On May 12, the European Banking Authority (EBA) published the results of its inquiry into dividend arbitrage trading schemes, sometimes called “Cum-Ex” or “Cum-Cum” schemes.  Cum-Ex/Cum-Cum trading has been defined as “a form of dividend arbitrage where trading and lending of securities and derivatives are constructed around dividend dates in order to generate multiple withholding tax (WHT) reclaims for the same stock.”  It typically involves rapid exchanges, in as many as a dozen transactions, of exchanging stock “with” and then “without” dividends between three parties, where at least two of the parties then claim tax rebates on taxes only paid once.


Since the mid-2000s, Cum-Ex trading became a means of conducting tax evasion on a massive scale.  From 2006 to 2011, according to the New York Times, hundreds of bankers, lawyers, and investors “made off with a staggering $60 billion, all of it siphoned from the state coffers of European countries.”  Because of a gap in its tax code, Germany was most heavily affected, losing an estimated $30 billion.  Ultimately, German prosecutors charged and successfully prosecuted two key figures in Cum-Ex trading, Martin Shields and Paul Mora, for tax fraud that involved double tax reclaims totaling $486 million.

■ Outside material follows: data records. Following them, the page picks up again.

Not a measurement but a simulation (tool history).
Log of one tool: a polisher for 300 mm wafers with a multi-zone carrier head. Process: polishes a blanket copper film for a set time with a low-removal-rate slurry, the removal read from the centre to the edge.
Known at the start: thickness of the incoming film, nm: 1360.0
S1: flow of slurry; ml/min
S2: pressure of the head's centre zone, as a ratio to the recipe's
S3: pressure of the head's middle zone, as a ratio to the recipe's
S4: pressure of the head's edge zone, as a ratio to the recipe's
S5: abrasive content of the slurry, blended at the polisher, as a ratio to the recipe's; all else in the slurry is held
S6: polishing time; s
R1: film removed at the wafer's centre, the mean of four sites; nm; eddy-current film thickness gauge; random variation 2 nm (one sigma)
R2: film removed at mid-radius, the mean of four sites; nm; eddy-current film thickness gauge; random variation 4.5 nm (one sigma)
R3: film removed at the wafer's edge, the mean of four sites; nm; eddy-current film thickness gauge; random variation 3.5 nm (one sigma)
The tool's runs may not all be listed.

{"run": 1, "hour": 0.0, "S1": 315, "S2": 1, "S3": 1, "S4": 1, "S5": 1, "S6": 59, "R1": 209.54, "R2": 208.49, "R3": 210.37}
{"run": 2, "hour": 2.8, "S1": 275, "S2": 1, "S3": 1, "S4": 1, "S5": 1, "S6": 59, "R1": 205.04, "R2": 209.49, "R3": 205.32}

In response to the extensive reporting about Cum-Ex’s role in tax evasion, the European Parliament asked the European Securities and Markets Authority (ESMA) and the EBA to

conduct an inquiry into dividend arbitrage trading schemes such as cum-ex or cum-cum in order to assess potential threats to the integrity of financial markets and to national budgets; to establish the nature and magnitude of actors in these schemes; to assess whether there were breaches of either national or Union law; to assess the actions taken by financial supervisors in Member States; and to make appropriate recommendations for reform and for action to the competent authorities concerned.

The EBA Report

The EBA Report included a number of important findings, based in part on EBA surveys, with regard to Cum-Ex schemes:

  • National-Level Laws Prohibiting Cum-Ex Schemes: In eight European Union (EU) Member States,  dividend arbitrage trading schemes such as Cum-Ex schemes are tax crimes and therefore constitute a “criminal activity” within the meaning of the EU’s Fourth Money Laundering Directive.  One EU Member State indicated that such schemes were not a tax crime under its national law.  In some other Member States, such schemes were not tax crimes under national law, but “were treated as tax crimes on the basis of case law.”
  • Money Laundering/Terrorist Financing (ML/TF) Risk: For five Member States, dividend arbitrage schemes were being assessed as part of those States’ national ML/TF risk assessment under Article 7 of the Fourth Money Laundering Directive.  In addition, for nine States AML/CFT supervisors indicated “that these schemes gave rise to the risk that a financial institutions’ governance and internal control framework would be insufficient to adequately manage the risk of the financial institution, or someone acting on the financial institution’s behalf, committing or facilitating tax crimes.”
  • Supervisory Action Regarding Cum-Ex Schemes: Survey responses indicated that “most competent authorities have not considered the relevance that dividend arbitrage trading schemes may have for financial institutions’ sound and prudent management and for ML/TF risks due to weaknesses within the internal control framework and, consequently, few have taken supervisory actions.”
  • Cooperation: Notably, most competent authorities (whether prudential and/or AML/CFT supervisors) in Member States indicated that they “had not cooperated with other public authorities in their jurisdiction (such as tax authorities) or other competent authorities in their jurisdiction or in other Member States because they believed that there were no dividend arbitrage trading schemes in their Member State.”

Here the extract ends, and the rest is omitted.